I have early memories of my parents dressing up in fancy dress for parties in the 1970s: there's a particularly strong image of my mum in a rather disturbing Miss Havisham outfit, a tattered wedding dress with veils of cobwebs; I remember waiting with the babysitter to kiss goodnight to transformed beings, seeing my parents in a new guise. When I was about six, I was fascinated by a polaroid picture of my uncle Leo's then girlfriend, who, to add to her glamour, had to have a kitchen knife confiscated from her by my granny as she tried to creep into the bathroom with it, and later threw herself under a train. She was dressed in black, and was slathered in witchy green eye make-up. I took the photograph to school and showed it to my teacher, Mrs Osborne, much to her bemusement.
Although I loved dressing up - and my brother and sister and I used to parade around in our finery at every opportunity, making up plays for our parents' visitors, and donning cloaks and scarves for Guy Fawkes' Night - fancy dress, and even the name's still enough to make me cringe, was never of much interest to me as I got older, and became more protective of my dignity. Until I came to Hong Kong I would dress up in the most half-hearted way - as long as I could still look like me. But Hong Kong, for some reason, is a fancy dress paradise: there's an entire street (Pottinger) stuffed with shops selling cheap tat: swords, bats, masks and wigs, and the vendors astutely stock for themes. As always in Hong Kong, you can also do this on the cheap and extremely easily. Accordingly, I confess to having succumbed on a few occasions now, and have discovered the liberating power of the wig; the value of not taking yourself too seriously; and the sheer fun of arriving incognito, everyone peering under the veil, through the mask or over the bandages to try to work out who these strangers are.
Perhaps I just hadn't noticed this before, or perhaps this has suddenly happened: when did Halloween get so huge? Pottinger Street, a narrow, precipitous, awkwardly paved slope, was a riot of eager shoppers at lunchtime yesterday, clutching cloaks and pumpkins and bargaining half-heartedly. On the way to a Halloween birthday party last night, the streets around Lan Kwai Fong were packed with nurses and mummies and draculas and devils and tarty policewomen and schoolgirls and angels and Spanish senoritas and Harvey Dent lookalikes unabashedly drinking and waving their plastic tridents and broomsticks in the air like they just didn't care.

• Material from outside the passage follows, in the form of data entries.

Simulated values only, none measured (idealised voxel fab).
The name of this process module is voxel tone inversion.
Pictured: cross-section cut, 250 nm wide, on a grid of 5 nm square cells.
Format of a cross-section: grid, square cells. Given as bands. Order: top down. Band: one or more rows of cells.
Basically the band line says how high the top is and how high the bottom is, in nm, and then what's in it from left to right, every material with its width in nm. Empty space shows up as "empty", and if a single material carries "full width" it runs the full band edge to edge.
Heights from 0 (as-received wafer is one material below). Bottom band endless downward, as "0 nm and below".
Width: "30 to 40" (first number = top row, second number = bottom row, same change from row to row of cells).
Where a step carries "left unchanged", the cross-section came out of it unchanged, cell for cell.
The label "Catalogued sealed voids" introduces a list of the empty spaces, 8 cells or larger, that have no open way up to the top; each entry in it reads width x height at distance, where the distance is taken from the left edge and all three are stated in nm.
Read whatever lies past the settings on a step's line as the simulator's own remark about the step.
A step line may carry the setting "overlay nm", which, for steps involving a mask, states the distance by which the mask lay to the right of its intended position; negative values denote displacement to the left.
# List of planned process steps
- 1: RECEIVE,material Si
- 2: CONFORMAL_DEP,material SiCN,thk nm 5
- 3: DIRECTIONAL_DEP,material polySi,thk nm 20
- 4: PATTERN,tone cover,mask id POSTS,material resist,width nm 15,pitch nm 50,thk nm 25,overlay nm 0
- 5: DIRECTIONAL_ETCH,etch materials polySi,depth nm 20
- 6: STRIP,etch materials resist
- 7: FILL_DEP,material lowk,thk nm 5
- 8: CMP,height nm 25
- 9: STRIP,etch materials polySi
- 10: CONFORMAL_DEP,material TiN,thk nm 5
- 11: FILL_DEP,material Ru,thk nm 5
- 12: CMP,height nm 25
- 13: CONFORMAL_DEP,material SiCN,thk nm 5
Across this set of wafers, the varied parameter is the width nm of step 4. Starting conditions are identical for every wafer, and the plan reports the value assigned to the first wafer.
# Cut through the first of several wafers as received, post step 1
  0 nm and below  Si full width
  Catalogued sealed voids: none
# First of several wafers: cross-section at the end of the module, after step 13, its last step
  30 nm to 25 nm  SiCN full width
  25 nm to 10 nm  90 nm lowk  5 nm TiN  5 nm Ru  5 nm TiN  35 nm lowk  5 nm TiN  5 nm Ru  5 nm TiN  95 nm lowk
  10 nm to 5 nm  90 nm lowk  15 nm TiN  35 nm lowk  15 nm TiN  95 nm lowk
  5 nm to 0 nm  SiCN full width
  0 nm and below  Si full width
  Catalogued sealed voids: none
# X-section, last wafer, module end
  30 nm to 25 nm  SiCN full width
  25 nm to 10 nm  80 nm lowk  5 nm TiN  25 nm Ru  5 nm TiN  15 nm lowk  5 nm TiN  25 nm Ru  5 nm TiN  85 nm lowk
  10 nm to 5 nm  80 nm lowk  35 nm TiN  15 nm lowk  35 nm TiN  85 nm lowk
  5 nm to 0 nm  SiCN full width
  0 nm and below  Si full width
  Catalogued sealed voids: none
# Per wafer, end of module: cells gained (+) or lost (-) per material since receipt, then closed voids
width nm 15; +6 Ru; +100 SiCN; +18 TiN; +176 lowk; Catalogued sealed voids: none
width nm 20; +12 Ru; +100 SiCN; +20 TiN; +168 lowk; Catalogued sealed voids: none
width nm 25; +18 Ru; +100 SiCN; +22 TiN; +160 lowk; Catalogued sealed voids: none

I was attempting to look like a witch, with long purple hair, dramatic green eye make up that aged me by about 30 years, a pointy hat and a rather fine cloak with a statement collar. It was hotter than hell under that hat and most of the accessories were gradually discarded as the evening wore on and we danced to defiantly 1980s tunes in a sweaty basement nightclub (I wish to inform you that girls they wanna - wanna have fun - girls, wanna have fun - oh girls, girls just wanna have fun). I was wearing vertiginous heels and kicked myself in the foot several times, drawing blood.
Stumbling out for a taxi later on, the street scenes were even more Bacchanalian with people spilling out of pubs onto the streets, traffic completely gridlocked, a tumult of voices and the bawling of drunken conversations. It would be trite to conclude, although I'm going to do so anyway (hence the naff title of this post) that the current uncertainty hovering over the world's financial markets is making it more compelling for the expats of Hong Kong to dress up in cheap tat and party like it was 1999.